Sun Microsystems: Slowly Fading Away?

Nov. 6.08 | About: Sun Microsystems (JAVA)

What happens when a high tech loses its way to achieving long-term growth and profitability? It slowly fades away. Sometimes it is because a company does not keep up with the latest generation of whatever they sell and they become a “has been.” However, a new variation on this theme has emerged to latch on to a new generation even if you can’t make money on it.

Is Sun Microsystems (JAVA) slowly fading away?

Its stock certainly has, having closed last Friday at the lowest level in more than a decade (adjusted for a 1-for-4 reverse stock split last year). JAVA is down over 72% year-to-date.  We are in a bear market so many high tech stocks are down substantially.  However, compared to IBM (NYSE:IBM) and EMC (NYSE:EMC) down approximately -13% and -37% [YTD] (see chart), Sun appears to be having a more challenged year (and decade, for that matter).

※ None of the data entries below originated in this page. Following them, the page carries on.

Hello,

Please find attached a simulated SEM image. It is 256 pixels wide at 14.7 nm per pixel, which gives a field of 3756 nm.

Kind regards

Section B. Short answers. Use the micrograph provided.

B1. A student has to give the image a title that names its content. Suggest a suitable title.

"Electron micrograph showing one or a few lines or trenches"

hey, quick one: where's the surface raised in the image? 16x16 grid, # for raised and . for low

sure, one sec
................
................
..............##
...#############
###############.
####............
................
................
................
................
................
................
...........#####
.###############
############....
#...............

In the 1990s, Sun Microsystems established itself as a high tech titan by enabling the build-out of corporate networks and the Internet. It had, and still has, great hardware. During the last recession with Internet bubble bursting, many of Sun’s customers went out of business. It, however, enjoyed a significant presence in financial services that it leveraged until that market blew up in this recession. Having a significant block of customers hit hard in each recession, however, is not the only reason its shares and long-term fortunes are challenged.

As a side bar, it is interesting to compare two other high-tech titans both of which have had to re-invent themselves to weather competitive pressures and recessions themselves.

IBM has been counted out several times in its history. When the mainframe was supposed to be dying in the early 1990s and PCs were going to wipe them out, IBM responded by extending the mainframe franchise, getting into PCs and, most significantly, expanding into services. IBM expanded their services business by acquiring PwC Consulting. In recent years they have expanded, both organically and by acquisitions, into software. In the business intelligence space, their significant acquisitions were Ascential and Cognos (COGN). IBM has chosen not to fade away, but to expand out of the hardware business with consulting and services surpassing hardware in profits and growth. When it could not make money in PCs, it sold the business! Sometimes you need to honestly assess a business and jettison it if it does not advance your business rather than devoting resources into a losing cause.

EMC was also hit hard in the last recession, and over the years, it has faced many products that were labeled as EMC-killers. EMC chose to become a commodity vendor through both a hardware and software strategy. In hardware, it acquired a “lower-end” competitor enabling it to offer a broad range of storage products and thus defend its high-end franchise. In software it expanded though organic development but more significantly by acquisitions. Its initial round of software acquisitions extended its core competency of storage capabilities, but then it got into software applications that consumed storage rather than manage it with the notable acquisitions of Documentum and VMware (NYSE:VMW). Both of these acquisitions were “outside of the box” thinking that has proved to be profitable.

IBM and EMC have both been primarily hardware vendors in their history and have broken out of those bounds. They both could have become commodity vendors and faded away but because they both thought outside the box, they did not.

Sun seems to want to be cool regardless of whether it makes business sense.

After posting disappointing quarterly earnings, Sun’s CEO Jonathan Schwartz said that the recession might be an opportunity for Sun since companies may examine using freely distributed "open source" software, which it promotes. It is true that the use of open source software [OSS] may increase, in tough economic times, but does that business really help Sun.

The company makes money if the customer buys a subscription, but how much revenue and profit can they generate from those customers? Sun bought MySQL for a $1 billion dollars (overpaying is another problem), but that company was not earning a profit despite sales of under $200 million and a millions of downloads. If Sun was a start-up with a much smaller organization then maybe it could generate enough profit from this business model to sustain itself, but can a company of Sun’s size really generate enough profit from their portfolio of open-source software [OSS]?

The other argument Sun uses is that OSS will generate profit when a Sun OSS customer decides to buy Sun hardware because it was using that OSS. Often, though, if a customer is looking at OSS because it doesn't want to spend money or it doesn't have money. Those customers are most likely going to buy the cheapest hardware they can get!

Cross-sell and up-sell are staples of retailers and financial services companies but that business model is yet to proven for a high-tech firm of Sun’s size to leverage from OSS.

I like Sun’s hardware and software, and I use Java and MySQL. However, it is not a question of whether the products are cool; but instead, the issue is whether Sun can leverage OSS to make enough revenue and profit to keep its business growing. 

As Neil Young said, "it's better to burn out than to fade away." It would be nice, though, if Sun followed another path and become a growing and profitable high-tech titan again.